Ted's Bogus Sci-Fi Adventure: The Matrix

I find it very hard to see Keanu Reeves and not think of the Bill and Ted movies. I don't think Keanu can either. Whenever he delivers a line, you sit there waiting for him to add a 'dude' to the end of it. At one point in The Matrix, Keanu very nearly does. Upon seeing Lawrence Fishburne jump from one sky-scraper to another he says "Woah," and then only just stops himself from adding the epithet.

It's not this that stops you taking him seriously. Well, okay it is. But it is also the fact that he does like his thrillers silly. Speed was hokum, but very well done hokum. The Matrix is hokum, and would be called a triumph for video techniques over content, except that it is not a triumph. I was expecting silly, but stylish and enjoyable sci-fi in the mode of The Fifth Element, but although The Matrix had some style imposed on it, and there were elements that were enjoyable, there weren’t nearly so many as five.

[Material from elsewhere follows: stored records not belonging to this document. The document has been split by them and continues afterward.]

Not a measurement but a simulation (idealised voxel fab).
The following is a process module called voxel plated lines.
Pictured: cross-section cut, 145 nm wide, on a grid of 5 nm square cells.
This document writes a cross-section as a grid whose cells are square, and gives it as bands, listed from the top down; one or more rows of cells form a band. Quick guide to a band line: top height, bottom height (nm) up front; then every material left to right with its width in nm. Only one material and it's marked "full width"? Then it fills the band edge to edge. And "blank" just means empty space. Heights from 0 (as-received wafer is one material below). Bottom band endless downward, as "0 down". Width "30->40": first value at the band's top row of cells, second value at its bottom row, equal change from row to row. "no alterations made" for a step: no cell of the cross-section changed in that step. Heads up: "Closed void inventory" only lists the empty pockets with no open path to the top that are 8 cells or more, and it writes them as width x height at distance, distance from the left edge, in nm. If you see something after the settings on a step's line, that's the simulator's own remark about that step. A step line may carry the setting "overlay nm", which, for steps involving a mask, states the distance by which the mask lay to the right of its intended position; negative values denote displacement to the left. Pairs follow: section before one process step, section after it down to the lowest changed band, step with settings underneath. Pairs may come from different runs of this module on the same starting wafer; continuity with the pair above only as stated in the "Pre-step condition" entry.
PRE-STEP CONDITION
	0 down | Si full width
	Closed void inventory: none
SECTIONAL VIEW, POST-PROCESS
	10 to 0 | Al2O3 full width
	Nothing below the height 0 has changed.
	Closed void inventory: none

It’s not just his films that are not so good. Keanu has his own band, and I was privileged to hear them live just over a week ago from the luxury of my tent. They aren’t very good. All I could think was, I’d much rather be listening to Bill and Ted’s band, Wild Stallions. They weren’t much good, but they were entertainingly bad. Anyway, that’s an aside.

The central idea of The Matrix is a sturdy old sci-fi reliable, that is common in books and in the imaginations of paranoid teenagers, but that rarely gets seen on the big screen. Life as we are experiencing it is not really life at all, but a computer-generated illusion fed into our brains by computers bent on world domination. Or in this case, who have already achieved it.

Keanu is selected and woken up into the real world. The transfer from artificial world to real world (and vice versa) has to be via a telephone line. At both ends. In other words, telephone lines in the artificial world are more than a computer-generated concept, but are physically or mysteriously or even magically connected to those in the real world. I should not really analyse it, but it's the kind of superficial logic you would ignore if it weren’t for the films pretensions.

In the real world, Keanu is seen as 'The One.' A saviour figure who can rescue us all in the computer-generated recreation of the world circa 1999. A Jesus in the machine. Sound like hokum, yet? He can save us because he can bend the rules in a way the computers who built and run the network can't. I never really saw how something the machines created not be subtly adapted to suit their needs. They already broke some rules when it suited them, why not others? It seemed the kind of bad planning machines wouldn’t do, but humans would.

If a film is going to make you question things, then it should a) answer most of the questions it raises about it’s own world, b) ask you questions about yours. In the first category there are many unanswered questions. In the second there are two questions that you ask yourself: 1) Is life really just a figment of our imagination in the way the film suggests or another? (A question I used to ask myself when watching Carry On… films.) 2) If it is, does it really matter given that as portrayed in the film, what we see as life, is actually pretty darn good compared with the real world which is all, about living in a dark, dank, cramped hovership with a bunch of geeks and hiding from killer androids? It doesn't take you long to realise the central idea is only there to serve some state of the art video techniques.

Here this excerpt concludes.